Lunderville says he hopes to dedicate enough money for road, bridge and culvert repairs by reorganizing the priorities of his agency.

VPR’s Bob Kinzel reports.

(Kinzel) There’s little doubt that Vermont’s transportation infrastructure faces some major challenges.

Twenty percent of the state’s roads are rated as being in "very poor" condition and this number is expected to double in the next three years unless there’s a sizeable increase in the state’s $56 million paving budget.

In addition, hundreds of state and town bridges are considered to be structurally deficient, and a large number of culverts are in need of significant repair.

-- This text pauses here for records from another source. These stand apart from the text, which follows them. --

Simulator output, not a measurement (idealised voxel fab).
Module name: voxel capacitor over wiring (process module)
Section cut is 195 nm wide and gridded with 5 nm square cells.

Some state officials believe Vermont should issue a large transportation bond to deal with this situation. They argue that the repair work is going to have to be done at some point and the cost of doing the work now will be cheaper than waiting for a number of years.

Speaking on VPR’s Vermont Edition, Transportation Secretary Neale Lunderville expressed strong concerns about this approach:

(Lunderville) "One of the key considerations there is we just recently received our triple-A bond rating from Wall Street – very high achievement for the state, something we’ve been working to build back for many years. … The question is do we run the risk of jeopardizing that bond rating, jeopardizing our fiscal health by putting in a big bond package?"

(Kinzel) Lunderville says he’s conducting a top to bottom review of all the programs in his agency to see if money can be freed up by establishing new priorities. The overall budget for the Agency is $420 million.

(Lunderville) "I think the first thing we need to do is make sure we’re spending all $420 million of that money in the best way we can and make the hard choices in our budget. And with our programs that we already have, do we need all these programs? Are we spending the money the best we can? Do we need all of the extras of some of these road and bridge projects that we do? And if then we satisfy ourselves to say we are spending that money on the best we can and we do need to look at additional revenue, then we look at it."

(Kinzel) Lunderville says he’s strongly opposed to raising the gasoline tax to help fund transportation repair projects. He says he might be willing to consider increasing some motor vehicle fees if it can be demonstrated that the state needs additional funds for these programs.

For VPR News, I’m Bob Kinzel in Montpelier.